The Look East strategy could sink without a trace under the weight of Muslim hostility unless Prime Minister Shri Atal Bihari Vajpayee can dispel regional anxiety over his country's weapons procurements programs - especially those from Islam's avowed foe Israel.

Vajpayee has kept the upgraded relationship with ASEAN on strictly business terms. He wants a formal trade and investment pact that could put India on the same rostrum as Japan, China and South Korea in an expanded ASEAN Plus 3 dialogue. After that would come membership of the Asia Pacific Economic Cooperation (APEC) caucus, offering enhanced access to markets in the US, East Asia and the Pacific rim.

Two-way trade between India and ASEAN is already greater than India's commercial links with either Japan or China, while Southeast Asia is a potentially lucrative source of foreign direct investment. However, Islamic leaders in Indonesia and Malaysia see only security aspects at this point: specifically, how would closer economic ties impact on the worn regional geopolitical tapestry?

Delhi's problem is that Cold War isolationism left it out of step with the changing political and security landscapes elsewhere in Asia, and there is no easy road back. Despite a long cultural affiliation with Southeast Asia, India saw little gain in building economic bridges until the growth surge of the 1980s, by which time there were too many diplomatic chasms.
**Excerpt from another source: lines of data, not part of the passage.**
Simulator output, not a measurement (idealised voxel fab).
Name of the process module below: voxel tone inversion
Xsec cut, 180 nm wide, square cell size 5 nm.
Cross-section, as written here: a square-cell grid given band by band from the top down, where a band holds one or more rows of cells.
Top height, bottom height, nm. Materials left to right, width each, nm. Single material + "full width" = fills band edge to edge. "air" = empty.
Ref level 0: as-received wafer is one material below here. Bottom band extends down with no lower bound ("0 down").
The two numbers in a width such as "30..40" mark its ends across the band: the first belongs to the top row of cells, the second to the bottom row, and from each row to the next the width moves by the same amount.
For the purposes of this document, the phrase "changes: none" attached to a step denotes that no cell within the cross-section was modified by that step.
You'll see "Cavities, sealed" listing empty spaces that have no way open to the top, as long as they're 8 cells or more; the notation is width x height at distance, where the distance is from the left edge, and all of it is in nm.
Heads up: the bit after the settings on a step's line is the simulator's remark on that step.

India had turned to the Soviet bloc for weapons in the 1960s after being spurned by a Western alliance that was edgy over its border frictions with China and Pakistan and a reported ballistic-missiles program. ASEAN was already locked in a proxy war with Moscow in Indochina and fighting alleged communist incursions in northern Thailand, Malaysia, Singapore much of Indonesia and the Philippines.

Tentative overtures by Delhi for a thaw toward the end of the Cold War were met with blank hostility from Kuala Lumpur, which saw the missiles and a blue-water navy buildup as indicative of wider Indian strategic intents. Any further hopes of a reconciliation ended four years ago with the dual missile tests in India and Pakistan, and the subsequent confirmations that both countries possessed a nuclear capability.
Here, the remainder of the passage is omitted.